Major central banks across the world yesterday acted promptly to infuse
thousands of millions of US dollars into the financial market to rescue the
battered sector and restore confidence among investors.
According to a statement by the US Federal Reserve, the institution has
allocated US$180 billion in swap lines, or reciprocal currency arrangements,
with central banks in Europe, Japan, Britain, Switzerland and Canada to increase
liquidity in the financial market.
Fed also urged major central banks to continue their cooperation and take
appropriate steps to address the ongoing pressures.
Global financial markets tumbled after the historical "Black Monday," when
one of the biggest US investment bank Lehman Brothers filed for bankruptcy
protection, only a day after another financial giant Merrill Lynch agreed to
sell itself to Bank of America for roughly US$50 billion to avert a deepening
financial crisis.
The Fed move on Tuesday to save American International Group Inc ., an
insurance giant, from bankruptcy by granting an emergency loan of US$85 billion.

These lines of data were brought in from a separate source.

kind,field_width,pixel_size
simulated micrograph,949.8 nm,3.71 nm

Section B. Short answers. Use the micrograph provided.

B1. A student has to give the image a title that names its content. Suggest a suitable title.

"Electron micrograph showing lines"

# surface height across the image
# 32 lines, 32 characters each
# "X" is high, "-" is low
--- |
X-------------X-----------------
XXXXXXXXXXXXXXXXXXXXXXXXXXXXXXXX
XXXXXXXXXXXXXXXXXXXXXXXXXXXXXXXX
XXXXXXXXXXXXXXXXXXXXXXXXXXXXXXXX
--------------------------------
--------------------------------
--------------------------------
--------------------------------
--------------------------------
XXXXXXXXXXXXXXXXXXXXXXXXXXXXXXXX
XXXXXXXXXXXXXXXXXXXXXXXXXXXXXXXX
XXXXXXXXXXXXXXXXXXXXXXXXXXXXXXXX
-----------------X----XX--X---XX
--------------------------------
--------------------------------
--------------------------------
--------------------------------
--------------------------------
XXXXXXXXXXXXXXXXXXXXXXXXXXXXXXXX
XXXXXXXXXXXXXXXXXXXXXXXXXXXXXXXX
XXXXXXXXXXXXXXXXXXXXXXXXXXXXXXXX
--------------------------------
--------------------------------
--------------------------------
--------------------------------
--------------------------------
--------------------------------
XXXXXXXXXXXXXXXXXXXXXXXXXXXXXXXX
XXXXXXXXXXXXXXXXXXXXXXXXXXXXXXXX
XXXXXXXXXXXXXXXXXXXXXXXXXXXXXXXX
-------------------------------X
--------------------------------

The move, however, did not seem to convince investors that the worst would soon
pass.
Major stock indexes across the world continue to plummet Wednesday, with many
registering the largest single-day drop in recent years.
It's definite that more drastic measures are needed, analysts said, but none
could tell for sure what way may prove efficient and effective.
According to official figures, the Bank of England has provided a total of 25
billion pounds (US$44.8 billion) to markets since Monday, and the Bank of Japan
also pumped a total of 8,000 billion yen (about US$76 billion) into the markets
in recent three days.
Nevertheless, the continuous infusion of money into the markets seemed to
work. Stocks jumped yesterday after the previous session's drastic decline, but
safe assets such as gold and Treasury bills still saw heavy demand as investors
are expecting more instability in the financial system.